Thursday, January 21, 2010

Rackufacture: Rear Rack Jig

Glen was wondering if I might be interested in building a rear rack for one of his new Elephants. I'm pretty sure the Pope is still Catholic.

The timing was good because I've been thinking about fixturing and jigs and this gave me an excuse to get my feet wet. Glen gave me his construction drawing for the frame and I worked off of that to develop a drawing for a rack jig. It was supposed to be something simple and then it mushroomed into something way more complicated (my special talent), that could be adjustable so that you could build racks of the same style for different bikes, 'cause every one he builds is a little different. Not that he will ever ask me to build another one after he sees the kind of krap work I do, but it's not about that. It's about really wanting to do it and having half a reason to justify it. Hmmm, sounds like a lot of my bike purchases.

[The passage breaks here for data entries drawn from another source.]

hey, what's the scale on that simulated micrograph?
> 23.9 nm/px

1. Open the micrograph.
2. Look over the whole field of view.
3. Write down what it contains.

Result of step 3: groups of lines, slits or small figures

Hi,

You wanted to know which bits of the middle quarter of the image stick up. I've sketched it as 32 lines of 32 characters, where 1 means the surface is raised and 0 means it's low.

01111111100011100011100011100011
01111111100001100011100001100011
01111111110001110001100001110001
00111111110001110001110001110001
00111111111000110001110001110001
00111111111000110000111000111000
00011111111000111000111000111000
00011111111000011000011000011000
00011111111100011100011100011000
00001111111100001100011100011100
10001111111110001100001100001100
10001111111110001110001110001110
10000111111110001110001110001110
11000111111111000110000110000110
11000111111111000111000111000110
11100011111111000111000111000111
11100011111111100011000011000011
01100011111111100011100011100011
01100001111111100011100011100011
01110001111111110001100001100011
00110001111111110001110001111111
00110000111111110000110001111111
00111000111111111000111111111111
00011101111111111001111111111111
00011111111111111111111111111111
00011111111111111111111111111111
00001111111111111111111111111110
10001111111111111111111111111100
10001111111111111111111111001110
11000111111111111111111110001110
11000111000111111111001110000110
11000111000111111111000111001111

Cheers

I don't have any machine tools, which limits how accurate the thing was gonna be and so I knew it probly wasn't gonna be a huge success this first time around but I also knew it was time to jump in, because you can only learn so much from reading and looking and then you have to learn from doing. I'll end up making lotsa mistakes, learning from them, hacking it up and itterating and making it better. So I guess that's my apology in advance for a C- on this first report card. Nuff said.

Ideas on paper . . .



Transferring the ideas from paper to steel . . .



A thousand hours later, all done . . .



This rack design uses that same two attachment points as most off-the-shelf racks: bosses on the dropouts and bosses on the seatstays. Here's the dropout end of the jig. It's adjustable for varying widths . . .



Here's the seatstay end, along with the feature that allows vertical adjustment relative to the dropout end (this will make more sense a few pics from now) . . .



Here's the feature that allows horizontal adjustment relative to the dropout end . . .



This is where the decks sits and is adjusted to the right elevation . . .



This is kind of a side note, but I have a problem with my method for making these large-radius bends. See the flat spot at the start of the bend? That ain't gonna do. I have some plans and parts for a home brew bender sitting on my bench . . .



Laying out the front struts . . .



Cut to length and ready to cope . . .



Another side note. I'm having a helluva time controlling heat with my new torch. Some days I wanna switch back to the bulky old POS. But the new one was a Christmas present to myself, so I can't, or I'll hurt my feelings. I have switched from a #1 to a #0 tip. That's helped, but I think I might have to go to a #00. Either that or develop some actual skills, 'cause I'm still getting things too hot. I can tell you're dying to know, so here's the diff between the #1 and #0 . . .



Front struts brazed on the topside . . .



Here's where this might start to actually make some sense. The deck and top struts are brazed in place. (Yup, same clamps, good eye.) The vertical strut assembly is brazed up and bolted to the jig. But the odds that I could braze this up and it would bolt to the frame are slim to none, so the vertical strut-to-deck joints will have to be brazed off the jig and on the frame . . .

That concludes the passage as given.